The same thought process applies in South Florida. Last year, the ridiculous Florida reunion game at SunLife Stadum, which was held in the University of Miami’s stadium and which celebrated the starting quarterback of the visiting team, sold tickets. And that was Tebow’s first start of 2012. If they’d played that game later in the season, the place would have been full of Tebowmaniacs of every size, shape, and rooting interest.
Besides, at a time when a string of coaches and quarterbacks are telling owner Stephen Ross “no thanks,” Tebow cant’ turn down the Dolphins. He goes where the contract goes, and Tebow isn’t wired to gripe.
For that reason, don’t rule out the Patriots, who could trade for him and move him to a new position and cash in from Tebowmania while also being competitive. It’s not like he can make a case for sending Tom Brady to the bench, and Tebow would be reunited with Josh McDaniels, who drafted Tebow two years ago. So Tebow would have to smile and bear it, and play whenever and wherever he gets a chance. (Given Bill Belichick’s fondness for two-way players, Tebow could also play a little linebacker, in theory.)

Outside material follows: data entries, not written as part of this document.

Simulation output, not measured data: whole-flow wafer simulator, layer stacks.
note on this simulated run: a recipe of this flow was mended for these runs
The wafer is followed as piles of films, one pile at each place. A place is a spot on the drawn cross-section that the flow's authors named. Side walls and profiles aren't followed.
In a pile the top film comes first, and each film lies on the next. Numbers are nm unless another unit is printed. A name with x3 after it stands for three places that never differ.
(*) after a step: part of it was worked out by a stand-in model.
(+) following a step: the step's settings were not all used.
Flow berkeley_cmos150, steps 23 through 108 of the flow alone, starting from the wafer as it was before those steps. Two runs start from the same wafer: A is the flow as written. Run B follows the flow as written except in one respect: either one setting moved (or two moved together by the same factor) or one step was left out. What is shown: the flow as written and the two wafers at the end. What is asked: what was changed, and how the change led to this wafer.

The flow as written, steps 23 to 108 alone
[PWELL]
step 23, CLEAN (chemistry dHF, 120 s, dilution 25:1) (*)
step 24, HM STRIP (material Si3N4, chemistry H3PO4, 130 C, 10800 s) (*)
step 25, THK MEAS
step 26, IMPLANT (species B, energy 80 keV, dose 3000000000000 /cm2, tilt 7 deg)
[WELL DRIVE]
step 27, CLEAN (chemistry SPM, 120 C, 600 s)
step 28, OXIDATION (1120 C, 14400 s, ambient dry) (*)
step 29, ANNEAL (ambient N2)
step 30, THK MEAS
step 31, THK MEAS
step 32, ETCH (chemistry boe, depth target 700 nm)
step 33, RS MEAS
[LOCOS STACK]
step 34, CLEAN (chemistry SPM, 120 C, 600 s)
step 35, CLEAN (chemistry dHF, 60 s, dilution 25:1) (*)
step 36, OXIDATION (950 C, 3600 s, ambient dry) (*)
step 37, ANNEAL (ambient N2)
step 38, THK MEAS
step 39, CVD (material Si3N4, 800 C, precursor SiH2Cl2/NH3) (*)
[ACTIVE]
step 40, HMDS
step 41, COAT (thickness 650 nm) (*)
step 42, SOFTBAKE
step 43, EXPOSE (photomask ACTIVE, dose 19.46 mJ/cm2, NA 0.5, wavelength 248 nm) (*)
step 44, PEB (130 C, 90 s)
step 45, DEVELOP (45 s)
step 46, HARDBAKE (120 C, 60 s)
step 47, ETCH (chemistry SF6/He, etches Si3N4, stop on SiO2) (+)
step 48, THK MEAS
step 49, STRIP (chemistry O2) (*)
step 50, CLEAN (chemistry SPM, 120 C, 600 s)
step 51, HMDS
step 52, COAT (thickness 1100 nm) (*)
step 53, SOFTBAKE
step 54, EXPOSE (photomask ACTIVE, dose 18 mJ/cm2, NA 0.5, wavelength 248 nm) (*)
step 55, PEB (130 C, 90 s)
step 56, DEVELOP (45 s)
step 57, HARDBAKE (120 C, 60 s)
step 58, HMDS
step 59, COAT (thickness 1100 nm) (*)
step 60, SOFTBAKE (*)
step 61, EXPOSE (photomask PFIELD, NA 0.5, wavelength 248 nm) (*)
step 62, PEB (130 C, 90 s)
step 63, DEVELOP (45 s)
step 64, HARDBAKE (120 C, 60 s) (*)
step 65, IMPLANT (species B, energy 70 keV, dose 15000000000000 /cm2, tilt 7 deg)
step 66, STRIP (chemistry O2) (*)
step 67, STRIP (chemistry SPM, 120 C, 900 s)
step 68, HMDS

While the Broncos retain the exclusive ability to do whatever they want with Tebow, we fully expect the league office to work behind the scenes to place Tebow in the city that meshes with the league’s best interests. In New England, they don’t need Tebow in order to sell tickets; in Jacksonville and Miami, they do.
And even though the chase for a championship fuels the passions of the fans, it means nothing unless it can be converted into cold hard cash. That’s why the Jaguars and Dolphins should be salivating over the prospect of bringing Tebowmania to town, permanently.